There is hardly a public school in New York City that doesn’t serve some high need students. And in all of them – big or small, new or old – our teachers work with passion because that is the nature of teaching: the kids themselves and dynamics of the classroom inspire our work in ways that merit-pay advocates and teacher-haters have never understood. But the fact remains that the highest needs are concentrated in particular schools, and more and more that seems to be by design. Then, when the school “fails,” the DoE moves in to shut it down. And, DoE is aided in that by the school Progress Reports they created. The Reports fail to account for key demographic factors and make differences in school results appear to have come about because of the Herculean efforts of some staffs, but not others.

The Parthenon Report has wide-ranging implications. For example:

The odds of beating the odds are very slim. Of course, the real question is why the DoE would raise the odds in the first place when there were other options. To put it another way, why build a mountain when you could have created a more level playing field? But more importantly, there comes a point at which the mountain gets too high. Parthenon – which is partly about how some schools beat the odds – defines perhaps 10% of schools as beat-the-odds schools. Yet a close look at the schools they highlight shows their needs are not as high as the schools that “fail.”
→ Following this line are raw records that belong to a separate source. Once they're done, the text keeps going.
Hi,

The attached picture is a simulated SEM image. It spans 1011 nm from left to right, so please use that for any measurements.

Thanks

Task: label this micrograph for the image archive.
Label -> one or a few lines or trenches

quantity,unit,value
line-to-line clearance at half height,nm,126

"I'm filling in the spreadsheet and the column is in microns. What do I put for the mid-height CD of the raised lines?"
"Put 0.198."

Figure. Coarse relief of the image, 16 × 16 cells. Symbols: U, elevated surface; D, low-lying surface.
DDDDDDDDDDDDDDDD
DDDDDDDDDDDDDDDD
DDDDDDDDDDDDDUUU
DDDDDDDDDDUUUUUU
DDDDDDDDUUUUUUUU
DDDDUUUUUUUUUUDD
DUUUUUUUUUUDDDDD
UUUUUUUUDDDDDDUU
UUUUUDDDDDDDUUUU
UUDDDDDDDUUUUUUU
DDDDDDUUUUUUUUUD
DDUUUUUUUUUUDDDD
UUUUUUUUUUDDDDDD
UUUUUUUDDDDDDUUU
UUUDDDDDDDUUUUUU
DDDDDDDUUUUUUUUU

That doesn’t mean there aren’t great schools doing great things with challenging populations. Our international schools – which serve very recent immigrants– have programs that are by all accounts highly successful. But by the nature of their demographics, these schools are able to focus very specifically on a defined need. And because they consistently beat the odds – there may very well be a socio-economic (demographic) factor at work within the recent-immigrant population that is unaccounted for in the usual formulas DoE uses to give us evidence of school success. Which brings us to the second point.

Most differences between school performance seem to be driven by factors that have been ignored. The “failing schools” movement (from Duncan to Klein, to a whole lot of people in between) makes its case for shutting some schools by exalting others. “These schools are similar,” they say, “and yet this one here has beaten the odds – and that one there has failed.” But once we account for the hidden demographic factors that influence success and are routinely excluded from accountability, (such as incoming, overage students) the picture becomes much different.

Take for example, the comments of DoE’s Marc Sternberg at a recent hearing at City Council. Sternberg compared closing schools to the six small schools on the Bronx Evander Childs campus where he said the average graduation rate was 80.3 percent. What he did not point out was the hidden demographic differences between these schools and the typical closing schools, like Columbus High School down the block. Last year, the six Evander schools had average incoming scores of 2.7. The percent of self-contained students in these schools was 3%, and the percent entering overage for all grades was 15%. Sternberg particularly highlighted the school he led on the campus (Bronx Lab). That school served virtually no self contained students ( .2% ) only 11% overage, and average incoming scores of 2.8. Compare all this to Columbus in the same neighborhood where the average incoming scores are much lower (2.4) and the needs insanely higher (self contained 12%, overage 28%).

And it is not just Sternberg’s comments. Santi Taveras said pretty much the same thing last year, referencing other schools. Even that 10% of schools designated as “beat the odd” schools in the Parthenon Report actually have different, and lower concentrations of high-need students. Ultimately, it is extremely tricky to draw any conclusions about differences in performance until we know for sure about the different levels of challenges our schools face.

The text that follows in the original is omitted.